Friday, June 25, 2004

Death by Parking Tickets

So I've now accrued 15 Parking Tickets... many of which are overdue. Guess who wants to die?

I'm now dealing with my parking ticket problem... through a series of mishaps and forgetful moments, I've managed to round up 15 parking tickets. Of course I couldn't pay all of them as I'm a student with no money and no job at the time... but of course when I called the Parking Violations Bureau they said there was no way to stop payment and I could go fuck myself. Basically after 21 days, each ticket would increase in amount... and since there was no way I could get the money for all these tickets within each ticket's 21 days, I didn't know what to do.

Two times after that first call I called back and asked if there was any way to extend payment or stop the increase in penalties, and every time I was told NO... so I perused the Parking Violations Bureau website and FOUND a Financial Waiver Request Form... so I'm requesting a waiver, as well as an administrative hearing to clear my name of all the bullshit penalty fees that I shouldn't be paying since they lied to me about extending/delaying the payments on the tickets. Be glad you're not the LA Parking Violations Bureau... because you'd definitely be on my shit list... and I'd be coming for you.

Other than that life is great!!! Chris Alexander just bought the 6th Season of "Buffy the Vampire Slayer" on DVD and is very excited about it... so I think we should all congratulate him... Congrats Chris! I saw my friend Darren today for the first time in a LONG time and that was fun... especially when I saw a picture of his mom in her younger years and she looked exactly like Karen Allen (Raiders of the Lost Ark), who, I must confess... I love a great deal. Did you know she was in Sandlot? And The Perfect Storm? Let's not forget about In the Bedroom...
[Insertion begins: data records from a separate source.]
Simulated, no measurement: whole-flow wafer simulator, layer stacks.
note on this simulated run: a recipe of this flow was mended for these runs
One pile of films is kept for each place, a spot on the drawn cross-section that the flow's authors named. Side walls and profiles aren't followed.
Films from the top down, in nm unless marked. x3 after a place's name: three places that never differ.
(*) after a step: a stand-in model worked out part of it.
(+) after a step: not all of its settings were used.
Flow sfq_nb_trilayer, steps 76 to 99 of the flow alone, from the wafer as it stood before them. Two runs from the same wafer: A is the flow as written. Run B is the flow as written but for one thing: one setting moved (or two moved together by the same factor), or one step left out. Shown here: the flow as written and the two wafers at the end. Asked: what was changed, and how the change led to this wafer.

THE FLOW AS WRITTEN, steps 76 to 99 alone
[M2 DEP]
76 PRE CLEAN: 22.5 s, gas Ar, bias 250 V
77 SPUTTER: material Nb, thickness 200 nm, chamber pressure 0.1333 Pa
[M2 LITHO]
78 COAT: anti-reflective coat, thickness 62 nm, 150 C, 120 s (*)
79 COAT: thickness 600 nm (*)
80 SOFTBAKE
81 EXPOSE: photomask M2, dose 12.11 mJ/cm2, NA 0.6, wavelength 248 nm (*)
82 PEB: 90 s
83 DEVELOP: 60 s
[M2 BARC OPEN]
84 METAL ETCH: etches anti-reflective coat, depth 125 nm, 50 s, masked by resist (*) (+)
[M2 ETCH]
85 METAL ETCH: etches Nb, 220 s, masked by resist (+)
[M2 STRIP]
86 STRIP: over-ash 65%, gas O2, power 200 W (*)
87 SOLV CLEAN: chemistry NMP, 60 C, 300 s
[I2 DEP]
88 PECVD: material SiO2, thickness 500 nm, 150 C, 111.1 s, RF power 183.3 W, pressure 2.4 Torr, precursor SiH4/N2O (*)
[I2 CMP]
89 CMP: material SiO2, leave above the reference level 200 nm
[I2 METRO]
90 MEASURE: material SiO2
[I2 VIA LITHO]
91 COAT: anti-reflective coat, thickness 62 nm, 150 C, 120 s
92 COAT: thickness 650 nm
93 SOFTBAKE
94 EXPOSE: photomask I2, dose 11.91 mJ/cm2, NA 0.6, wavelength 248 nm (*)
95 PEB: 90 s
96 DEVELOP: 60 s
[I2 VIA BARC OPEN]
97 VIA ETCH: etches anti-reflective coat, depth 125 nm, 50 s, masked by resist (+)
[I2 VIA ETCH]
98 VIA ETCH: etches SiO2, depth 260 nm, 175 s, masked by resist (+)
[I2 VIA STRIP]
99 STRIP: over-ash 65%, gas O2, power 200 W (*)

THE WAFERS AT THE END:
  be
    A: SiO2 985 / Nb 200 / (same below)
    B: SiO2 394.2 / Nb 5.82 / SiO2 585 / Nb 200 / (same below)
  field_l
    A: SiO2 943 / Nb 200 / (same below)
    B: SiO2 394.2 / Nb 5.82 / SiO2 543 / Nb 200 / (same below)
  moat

I'm seeing Fahrenheit 9/11 with Jordan tomorrow... it will be the first Michael Moore film I've seen... YEAH YEAH I know... Bowling for Columbine is still on the Netflix list. And even though I won't hold it against his films, I really hate Michael Moore... I just don't care for his existence, is all. I think he pushed my distaste for him over the edge at the Oscars last year when he went off on President Bush during his acceptance speech.

Oh don't get me wrong, I dislike Bush as much as the next guy... I just think there's more appropriate places/times to voice that kind of opinion... hmmm... what better way could Michael Moore voice his opinions...? Oh... A MOVIE!!! Fuckin' asshole... he ruined the Oscars for me. And by ruined I mean he made me shake my head.

Still haven't heard back from my dad... I DID, however, get a piece of mail from him... but it just consisted of financial aid documents and two magazines that had come to his house for me. So, nothing of actual substance from him... he even put USC as the sender instead of him... because USC now sends me my magazines and all. Duh. I just found out my mom and brother might be coming to visit me this summer... don't know when though. Good thing since I can't afford any more trips home.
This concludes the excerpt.